Dáil debates

Tuesday, 3 February 2004

 

Care of the Elderly: Motion.

7:00 pm

Paddy McHugh (Galway East, Independent)

After the 1997 election the Fianna Fáil and Progressive Democrats parties published a joint programme for Government, An Action Programme for the Millennium. No doubt they viewed this as an exciting event. It is always good to use words like "action"; it creates the illusion of movement and progress. The document states:

Fianna Fáil and the Progressive Democrats in Government recognise that our older people have helped to build up the country into what it is today. It was their sacrifices, their taxes and their efforts which have helped to create the economic prosperity which we now enjoy. In the true spirit of caring, we propose to repay their efforts.

I want to deal with the way the Government went about repaying the efforts of the elderly, especially those elderly who need health care and assistance. This applies in particular to the elderly whose freedom of movement is restricted, whose independence is stunted, those who use wheelchairs to gain some mobility. These are some of the people who need personal assistants, carers, and so on who are employed within the health sector. Many such jobs are held by community employment scheme workers and the Government gave a solemn commitment to mainstream them, but it reneged on this. That is how it repaid elderly wheelchair users.

One has to ask why the Government let those elderly wheelchair users down. The simple answer has to be that they are seen as an easy touch. The Government believes they will not rock the boat, that they are too weak to make any noise. I attended a recent meeting of wheelchair users in Tuam who had come from the city and county of Galway and County Mayo. They feel betrayed and that they are being treated as second class citizens. They have no inhibitions about going on the streets and protesting in order to get their rights. Apart from the hardship involved in this, it will be a lovely illustration to the rest of Europe during our European Presidency to see how the island of saints and scholars looks after its elderly, especially the elderly with disabilities.

In fairness to these elderly wheelchair users, they put forward two options: that the Government either honours the commitment to mainstream, or else provides the resourses to implement the findings of the Harmon-Bruton report. This report was commissioned by the Department of Health and Children in 2000 with the specific task of identifying the deficiencies in staffing in a number of organisations, including the Irish Wheelchair Association. This Government-commissioned report found that the Irish Wheelchair Association in the Western Health Board region was down 21 staff members from what was required to provide adequate services. In 2003 the Department made €100,000 available to the Western Health Board to implement the findings of the report. The Irish Wheelchair Association's share was €9,000. This would not provide 21% of one job, let alone the 21 jobs required. The Minister of State should either honour his commitment to streamline or else provide adequate funding.

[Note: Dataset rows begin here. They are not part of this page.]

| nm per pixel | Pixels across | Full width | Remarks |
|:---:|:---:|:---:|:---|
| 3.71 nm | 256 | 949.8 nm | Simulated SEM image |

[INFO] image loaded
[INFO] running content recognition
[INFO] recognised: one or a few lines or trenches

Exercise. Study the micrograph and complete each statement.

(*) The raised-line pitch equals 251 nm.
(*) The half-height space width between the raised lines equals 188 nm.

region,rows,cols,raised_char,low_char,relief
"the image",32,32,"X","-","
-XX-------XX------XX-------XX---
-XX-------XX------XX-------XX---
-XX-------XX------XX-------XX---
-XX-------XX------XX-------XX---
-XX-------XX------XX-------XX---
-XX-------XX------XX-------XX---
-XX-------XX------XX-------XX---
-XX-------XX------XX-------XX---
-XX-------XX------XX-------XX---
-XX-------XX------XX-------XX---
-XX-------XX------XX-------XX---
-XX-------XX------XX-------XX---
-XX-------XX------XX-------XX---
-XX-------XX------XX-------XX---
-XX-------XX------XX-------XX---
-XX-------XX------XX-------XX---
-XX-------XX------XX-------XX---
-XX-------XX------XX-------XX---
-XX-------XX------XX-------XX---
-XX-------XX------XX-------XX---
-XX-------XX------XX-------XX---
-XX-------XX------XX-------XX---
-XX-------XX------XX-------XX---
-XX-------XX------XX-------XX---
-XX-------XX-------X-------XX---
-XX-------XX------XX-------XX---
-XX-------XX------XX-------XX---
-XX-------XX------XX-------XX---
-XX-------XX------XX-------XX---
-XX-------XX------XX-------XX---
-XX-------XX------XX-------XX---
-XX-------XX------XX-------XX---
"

Last Thursday's The Irish Times referred to the Tánaiste as saying that a Progressive Democrats conference heard that many improvements in services for older people could be implemented with little or no extra costs, if the views of older people themselves are taken fully into account. This statement gives rise to many questions. Why does the deputy leader of the Government have to go to a small party conference to discover such a fact? Who are her advisers and why are they not informing her of this? It begs the question of what kind of interaction exists between different Departments, including that of Health and Children which has responsibility for the elderly, that they had not already discovered this.

Having had the benefit of her party conference deliberation, when will the Tánaiste, as deputy leader of the Government, introduce the improvements in services for older people that her party conference discovered could be implemented at little or no cost? I ask her to share her new-found knowledge with her Government colleagues to ensure that whoever has responsibility in this area can have those cost-neutral improvements implemented. Will the Tánaiste outline to the House what are these improvements?